• U.S.

Latin America: Steel

3 minute read
TIME

From one of the great open-hearth furnaces poured a molten white stream—steel. The rolling mill clanked out the first structural shapes. A white-clad band struck up the national anthem. The Volta Redonda steel plant (not far from Rio de Janeiro), the most impressive industrial sight in Latin America, was officially in operation. Brazil’s dream of industrial self-sufficiency was being realized.

Up at the neat little company hotel, President Eurico Caspar Dutra, Cabinet ministers and newsmen toasted the man who had made the dream come true, Engineer Macedo Soares. Said Engineer Scares: until Volta Redonda became a reality, Brazil had been tied to an agricultural economy. From now on, Brazil would have a basic industry which would make her economically independent, raise living standards, strengthen her defenses. The guests raised their glasses to “the greatness of Brazil.”

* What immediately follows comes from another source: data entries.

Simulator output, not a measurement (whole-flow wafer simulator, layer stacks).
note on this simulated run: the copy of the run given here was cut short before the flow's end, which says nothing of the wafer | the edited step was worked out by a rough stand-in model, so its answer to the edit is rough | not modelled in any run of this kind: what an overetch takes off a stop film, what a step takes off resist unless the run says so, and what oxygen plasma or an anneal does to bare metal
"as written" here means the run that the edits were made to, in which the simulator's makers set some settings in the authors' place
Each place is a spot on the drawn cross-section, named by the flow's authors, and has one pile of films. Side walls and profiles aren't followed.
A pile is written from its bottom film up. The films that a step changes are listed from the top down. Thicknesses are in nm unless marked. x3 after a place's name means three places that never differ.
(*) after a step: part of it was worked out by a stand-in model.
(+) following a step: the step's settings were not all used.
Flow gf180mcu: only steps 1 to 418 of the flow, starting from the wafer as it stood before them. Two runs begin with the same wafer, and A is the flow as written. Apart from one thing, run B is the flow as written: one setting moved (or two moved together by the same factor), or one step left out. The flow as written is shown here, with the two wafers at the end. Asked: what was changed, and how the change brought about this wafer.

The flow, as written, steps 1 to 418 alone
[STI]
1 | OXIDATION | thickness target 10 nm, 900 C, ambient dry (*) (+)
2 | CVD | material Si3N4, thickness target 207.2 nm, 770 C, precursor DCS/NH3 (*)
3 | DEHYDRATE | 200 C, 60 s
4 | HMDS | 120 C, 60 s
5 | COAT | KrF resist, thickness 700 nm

In the sere valley below, waves of sulphur rolled out every six hours, as a blast furnace belched. Black smoke poured from the stacks. A 300-ft.-high gas tank (big enough to supply Rio’s daily gas consumption ten times over) loomed up by the long sheds that make up the rolling mill.

On the nearby hills, a new, shadeless city of 33,000 people spread itself—the Portuguese-style manor house of Engineer Soares, the well-equipped homes of the 45 U.S. technicians who directed the mill’s construction, 2,800 two-family workers’ cottages, complete with wooden floors and bathrooms.

Pros & Cons. Shining, new $100 million Volta Redonda ($45 million came from the U.S. Export-Import Bank) still had plenty of “ifs” to it. Important production will not get under way before early next year, and the full output of 750,000 tons of steel per year will not be reached until even later. Volta Redonda’s critics claim that the plant is badly placed, that the output will be high-cost. Iron ore must travel south from the rich Minas Geraes deposits over a rickety railroad. Coal comes north from the Santa Catarina mines by an inefficient ship & rail combination.

But Soares has his answers: Volta Redonda’s location, halfway between the port of Rio and industrial Sao Paulo, is ideal for distribution. The Paraiba River furnishes an ideal water supply. Limestone (a necessity in steelmaking) is mined near by. In time, Soares expects subsidiary industries to grow up around Volta Redonda, turn it into a Brazilian Pittsburgh.

Could Volta Redonda compete with foreign steel? “Right now,” said Soares, “we may need some kind of tariff protection. But in three years, when new ovens and converters are in operation and we are going full blast, we can compete in Brazil with foreign importations.” Soares even has fond hopes of some day selling alloy steels abroad. “Volta Redonda,” he says, “is the product of the collective will that will overcome all obstacles.”